Streetwise Professor

May 29, 2012

Some Play Chess. Some Play Checkers. Lord Knows What Obama is Playing.

Filed under: History,Military,Politics,Russia — The Professor @ 8:15 pm

For a perfect example of gibbering incoherence, take a look-if you can stomach it-at the Obama administration’s Middle Eastern policies.

Earlier today, I asked on Twitter whether it would be possible to replace “Libya” with “Syria” in Obama’s 2011 speech justifying intervention in the former country and not conclude that if the intervention were justified in Libya it would be in Syria.  I wondered if anyone would dare to ask Obama or Carney this, and lo and behold, someone did (h/t R).  And no, the answers didn’t make any sense.

“There’s a significant amount of analysis you could do on why Syria is different from Libya,” he noted, saying action against Colonel Moamer Kadhafi followed unity among regional governments and a UN Security Council blessing.

Obama took office in 2009 as Americans’ patience for quagmires in Iraq and Afghanistan wore thin, but as he brought troops home, sought to frame principles for the use of US force abroad.

Officials have balked at the idea of an Obama “doctrine” partly to avoid difficult-to-answer comparisons between the crises in Syria and Libya.

But in the case of Libya, Obama established clear tests for when “the course of history poses challenges that threaten our common humanity and common security.”

He argued Washington had a unique ability to stop horrific violence, a broad international mandate for action, an international coalition ready to act, the backing of Arab nations and a plea for help from Libyans.

There is considerable unity among Arab governments against Syria.  The violence is horrific.  Our capabilities to influence the outcome in Syria are as great or greater than our capabilities in Libya-which we hardly utilized.  There is a broad international mandate-except for Russia, China, and Iran.  And that is preventing anything from proceeding in the UN.

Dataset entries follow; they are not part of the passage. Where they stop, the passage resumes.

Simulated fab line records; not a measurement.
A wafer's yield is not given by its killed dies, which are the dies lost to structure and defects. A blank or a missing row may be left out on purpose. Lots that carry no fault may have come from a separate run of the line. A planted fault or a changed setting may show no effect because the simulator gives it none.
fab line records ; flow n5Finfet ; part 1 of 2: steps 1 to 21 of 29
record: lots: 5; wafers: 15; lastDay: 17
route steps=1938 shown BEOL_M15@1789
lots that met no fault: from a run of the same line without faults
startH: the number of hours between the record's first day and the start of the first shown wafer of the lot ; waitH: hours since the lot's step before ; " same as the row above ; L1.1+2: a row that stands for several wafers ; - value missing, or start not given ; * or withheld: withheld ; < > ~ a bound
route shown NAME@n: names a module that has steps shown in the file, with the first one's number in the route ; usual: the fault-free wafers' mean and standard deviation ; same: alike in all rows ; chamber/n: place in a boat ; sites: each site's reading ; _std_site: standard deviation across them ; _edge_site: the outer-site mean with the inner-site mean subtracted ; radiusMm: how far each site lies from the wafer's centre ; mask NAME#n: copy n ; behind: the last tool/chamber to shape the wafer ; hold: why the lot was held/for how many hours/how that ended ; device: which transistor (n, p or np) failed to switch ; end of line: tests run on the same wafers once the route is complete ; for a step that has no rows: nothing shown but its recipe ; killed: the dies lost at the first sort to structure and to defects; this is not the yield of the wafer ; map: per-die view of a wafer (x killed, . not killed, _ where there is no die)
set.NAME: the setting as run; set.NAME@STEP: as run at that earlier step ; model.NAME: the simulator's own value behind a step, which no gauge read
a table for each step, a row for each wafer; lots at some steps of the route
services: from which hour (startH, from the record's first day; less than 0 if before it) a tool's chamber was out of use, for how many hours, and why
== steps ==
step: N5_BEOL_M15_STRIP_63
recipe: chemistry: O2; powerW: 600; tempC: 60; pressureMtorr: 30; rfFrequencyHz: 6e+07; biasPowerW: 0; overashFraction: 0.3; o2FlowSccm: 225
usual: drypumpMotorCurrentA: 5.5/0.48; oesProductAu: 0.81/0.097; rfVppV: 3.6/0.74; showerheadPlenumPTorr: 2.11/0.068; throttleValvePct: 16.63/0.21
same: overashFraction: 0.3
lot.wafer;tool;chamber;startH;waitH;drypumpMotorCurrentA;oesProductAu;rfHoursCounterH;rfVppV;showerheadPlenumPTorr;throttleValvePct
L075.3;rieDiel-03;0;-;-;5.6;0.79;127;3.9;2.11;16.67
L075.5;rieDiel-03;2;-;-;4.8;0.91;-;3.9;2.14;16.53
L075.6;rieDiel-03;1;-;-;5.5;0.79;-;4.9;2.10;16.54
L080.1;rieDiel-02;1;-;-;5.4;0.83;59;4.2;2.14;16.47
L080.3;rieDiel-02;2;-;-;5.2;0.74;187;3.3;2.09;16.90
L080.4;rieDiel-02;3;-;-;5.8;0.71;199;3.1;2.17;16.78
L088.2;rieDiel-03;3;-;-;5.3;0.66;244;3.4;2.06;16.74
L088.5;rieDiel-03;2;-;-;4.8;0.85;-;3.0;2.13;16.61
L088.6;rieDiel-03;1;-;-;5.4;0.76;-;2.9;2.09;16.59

Obama is also operating under the delusion that Russia will assist in dealing with Iran.  As if.  Russia clearly has a strong motive in keeping things on a low-to-medium boil, in order to keep oil prices high: and besides, in Putin’s zero sum view, anything that helps the US or the west makes Russia worse off.

There is one major difference between Syria and Libya: Libya is strategically irrelevant, but Syria is strategically crucial.  It is Iran’s primary ally, and is an essential link in the support network connecting Iran and Hezbollah.  Removing Assad would seriously weaken Iran, and most importantly, Iran’s ability to project power through proxies like Hezbollah.  Eliminating Assad would be an indirect approach at Iran, and would economize on force-strategic principles with which Obama is clearly ignorant.

So Obama chose to intervene, half-heartedly, based on humanitarian motives in a strategic backwater but has refused to get involved in a strategically important country where the humanitarian considerations are equally or more pressing.

Makes perfect sense. No wonder people in the administration flee from the idea of an Obama Doctrine.

What does Obama do? He indulges his inner Jupiter, personally selecting targets for his Game of Drones (props to R for that very apt description), at whom he hurls thunderbolts-Hellfires, actually-from the sky.

Or should I say his inner LBJ?  Remember that LBJ personally approved bombing targets in Viet Nam, in what has become the quintessential example of misdirected presidential micromanagement devoid of any strategic sense.

And the same is true of the Drone War generally, and Obama’s role in it.  At most, this campaign is a war of attrition, and attritive methods are a confession of strategic bankruptcy.  Moreover, there are strong reasons to doubt that it works even as a war of attrition, which requires that you actually reduce the enemy’s forces and diminish his combat power.  It is at least arguable that in Pakistan-Afghanistan that the drone strikes have actually strengthened the enemy, by encouraging recruitment and alienating the Pakistani government.

It is frequently the case that those who are overwhelmed by the big issues, the hard choices, focus on those things they can control, regardless of their importance.  Obama can play Jupiter and feel like he’s doing something even when there is complete drift in the strategically important policies, notably Iran and Syria.

And again the complete incoherence is obvious. Obama was an early and dogged critic of Bush’s tactics in the terror war, including Gitmo, enhanced interrogation, and rendition.  So how are these things veritable war crimes, while it’s perfectly acceptable to kill by drone strike?

Obama’s flack defends the kill list:

“President Obama made clear from the start to his advisers and to the world that we were going to take whatever steps are necessary to protect the American people from harm, and particularly from a terrorist attack,” White House Press Secretary Jay Carney said.

That was the Bush-Cheney justification, no? So why is it OK for the Obama goose but not the Bush gander?

What’s more, there was at least some possibility that the Bush methods that candidate and Senator Obama excoriated produced some actionable information.  Crispy corpses in the Tribal Territories or the Yemeni wilds not so much.

I challenge you all to come up with an example of a more incoherent, strategically inverted set of foreign policies in American history.  I surely can’t.